Published:Sunday | February 12, 2012 | 12:00 AM

Although Jamaica is usually associated with reggae music, visitors' first experience of live music will probably be a mento band, either at the airport or by their hotel's pool or bar, on a cruise ship docked in the harbour, or at one of the government-sponsored festivals found throughout the island.

Mento is commonly referred to as Jamaican calypso and although, to some extent, it resembles Trinidadian calypso, it is distinctly different in the beat. The music also holds pride of place as being Jamaica's first and, in a sense, most indigenous popular music.

Mento was, in fact, the first popular Jamaican music to be commercially recorded. The genre grew out of slavery and is stamped with its own flavour.

Slaves were not allowed to congregate and, of course, the idea of freedom of speech did not exist.

Communication came mainly through chanting in rhythms using lyrics brought to the West Indies were from Africa. European slave owners, often unaware of what was being communicated and, in some instances, that there was even communication at all. Plantation owners often thought the slaves were entertaining them. In fact, what the slaves were doing was incorporating elements of European melodies into their music in order to please their masters.

musical mixture

Using homemade drums, bamboo flutes, fiddles and fifes, a horse or donkey jawbone, a cow horn, plus a spoon or a fork drawn against a grater, they created an orchestra of sounds that represented the earliest stages of Jamaica's mento music.

The European dance rhythm, the quadrille, which arrived via the slave owners, was very much a part of the concoction, insofar as it relates to the shaping of Jamaica's mento music.

These were interwoven with the African melodies to create a sound that became uniquely Jamaican.

Another interesting feature of early mento music was the practice by slaves of taking their masters title of nobility for their own, referring to themselves as Lord, Duke, Count, Prince, King, etc.

The practice continued down the ages with later mento performers like Count Lasher, Count Owen, Lord Laro, Lord Flea, Lord Power, Lord Beginner, Lord Creator, Lord Lebby and others decorating their persona in this way.

With the passage of time, the bonds of bondage disappeared and the chanting of the slaves became a form of entertainment for the participants and their listeners. Crudely hewn homemade instruments were constructed, improved upon and used for the accompaniment of the chanters, relics of which remain in today's mento music.

It will forever remain one of the wonders of music, the sweet sounds that emanate from such primitively constructed instruments, the main ones being: a rumba box which acts like a bass, and on which the performer sits; a banjo, something similar to a guitar; a fife or a bamboo saxophone and a maraca - a hollow club-like gourd container filled with beans or beads, usually shaken and used as a percussion.

The origins of the name mento are quite obscure. Though early recordings in the 1920s and 1930s spoke of mentors, there is no substantial evidence to link these with Jamaica's model.

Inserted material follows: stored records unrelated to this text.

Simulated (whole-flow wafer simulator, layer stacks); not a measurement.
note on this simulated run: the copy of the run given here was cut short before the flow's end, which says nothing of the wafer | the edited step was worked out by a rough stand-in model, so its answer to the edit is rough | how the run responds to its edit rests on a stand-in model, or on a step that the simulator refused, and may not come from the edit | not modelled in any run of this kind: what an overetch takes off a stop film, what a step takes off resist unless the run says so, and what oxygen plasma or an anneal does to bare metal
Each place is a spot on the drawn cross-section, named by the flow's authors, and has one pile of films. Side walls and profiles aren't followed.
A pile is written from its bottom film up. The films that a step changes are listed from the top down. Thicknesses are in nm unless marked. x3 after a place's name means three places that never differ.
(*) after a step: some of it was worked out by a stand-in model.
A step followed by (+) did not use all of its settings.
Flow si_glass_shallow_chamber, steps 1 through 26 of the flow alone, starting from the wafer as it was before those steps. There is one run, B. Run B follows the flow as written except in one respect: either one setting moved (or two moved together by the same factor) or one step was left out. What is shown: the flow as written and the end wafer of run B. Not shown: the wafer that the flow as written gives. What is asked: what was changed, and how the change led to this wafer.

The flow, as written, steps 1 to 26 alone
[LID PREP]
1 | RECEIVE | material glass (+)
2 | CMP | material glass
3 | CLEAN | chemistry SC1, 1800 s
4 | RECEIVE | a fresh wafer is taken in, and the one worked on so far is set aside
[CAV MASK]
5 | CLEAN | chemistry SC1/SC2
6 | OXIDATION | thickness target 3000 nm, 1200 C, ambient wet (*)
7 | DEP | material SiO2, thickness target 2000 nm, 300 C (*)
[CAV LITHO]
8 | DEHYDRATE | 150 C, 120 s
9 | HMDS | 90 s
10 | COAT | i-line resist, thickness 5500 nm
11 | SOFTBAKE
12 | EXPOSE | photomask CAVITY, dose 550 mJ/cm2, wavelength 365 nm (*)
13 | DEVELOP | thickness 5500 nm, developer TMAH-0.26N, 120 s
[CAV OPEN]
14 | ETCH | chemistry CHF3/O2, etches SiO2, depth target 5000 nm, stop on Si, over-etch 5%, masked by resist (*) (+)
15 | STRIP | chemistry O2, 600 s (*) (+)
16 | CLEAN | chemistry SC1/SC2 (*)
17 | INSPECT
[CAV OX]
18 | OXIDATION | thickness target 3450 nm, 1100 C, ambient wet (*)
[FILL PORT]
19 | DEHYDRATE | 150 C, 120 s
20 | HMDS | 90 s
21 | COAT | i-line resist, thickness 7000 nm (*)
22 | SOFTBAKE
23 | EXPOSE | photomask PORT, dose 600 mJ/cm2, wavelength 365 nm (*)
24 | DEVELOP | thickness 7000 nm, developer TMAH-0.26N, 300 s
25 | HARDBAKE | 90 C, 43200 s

Unlike the American boogie and rhythm and blues, which impacted deeply on the development of early Jamaican music, authentic Jamaican mento music seemed to have made little or no contribution.

It was an entity of its own, having a life span of approximately six years between 1950 and 1956.

deeper genre

Former Prime Minister Edward Seaga, anthropologist and musicologist in his own right, who has done extensive research into early Jamaican folk music, and with whom I had an interview some time ago, reflectively commented, "It's quite different, but there are certain mento pieces that have traversed into the modern period like Rucumbine and River To The Bank Coverly.

"Now, where mento had rhythm, the music we developed from the American boogie, had beat. It's a deeper thing, deeper by way of extention."

Mento music gradually spread throughout the island and, by the 1940s, became the only source and supplier of music for dances and social events.

It was indeed the forerunner to the sound system that emerged in the mid '50s in Jamaica.

From 1950-1956, a plethora of mento singers emerged, but the more popular ones were Count Lasher, Alerth Bedassee, The Ticklers and Lord Flea. Lasher, whose correct name was Terrence Parkins, hailed from St Thomas and started his entertainment career shortly after leaving elementary school. After teaching himself the guitar and the piano, he came to Kingston and got immersed in mento music, performing for visitors on boats docked at the Kingston Harbour.

His daughter Shirley remembers him as a family man who was very interested and attentive to his children. A very witty person, he penned, probably the most well-known mento recording, The Talking Parrot, in addition to others like Water The Garden, Perseverance, and The Weeds.

Alerth Bedassee, who hailed from Maycrawle, Clarendon, came to Kingston as a 21-year-old in the late 1940s.

He and Everart Williams, the writer of about 90 per cent of all mento hits, had replaced the famed Slim and Sam as the island's leading composers, singers, and sellers of the tracks they sang on the streets. Eventually, Williams wrote a song titled Night Food, which they hoped to record for commercial purposes. That proved difficult because the song was considered lewd. They eventually found a small producer named Sanford who accepted the recording which was done at the Mottas' recording studios on Hanover street.

The late Ken Khouri, owner of Federal Records, did the mastering and reported later that the song became the fastest selling record of his time, with sales allowing him to construct the Federal Studios at 220 Marcus Garvey Drive in downtown Kingston.

Bedassee went on to record with the Chin's Calypso Sextet some classic mento hits for producer Ivan Chin.

Lord Flea, guitarist and vocalist, has the distinction of recording the album Swinging Calypsos in the late 1950s for the very popular and well established American recording company Capitol Records. He was the first Jamaican to do so. Capitol Records recorded superstars Nat King Cole, Frank Sinatra and many others. The album included well-known tracks like Naughty Little Flea, The Monkey, Shake Shake Señora and You Can't Cross Over.

He showered even greater glory on himself when he became the first Jamaican to appear in a full-length movie, Bop Goes Calypso which made him Jamaica's first superstar.

The Ticklers with Harold Richardson at the helm were probably the first of the mento stars at the turn of the decade with the very popular Healing In The Balmyard, Don't Fence Her In, Parish Gal and Glamour Gal.

Other mento singers like Laurel Aitken with Baba Kill Mi Goat, Hubert Porter with Dry Weather House, Lord Fly with The Little Fly, Lord Power with Penny Reel and Baba Motta with She Pon Top, were also very popular.

Mento music is making a resurgence with The Jolly Boys' album, Great Expectations, reaching the charts of several European countries. Stanley Beckford and the Blue Glaze band also contributed to the revival of mento music.

Because of groups like The Jolly Boys, mento music is still on the rise and is shedding that signs it was dying a few years ago.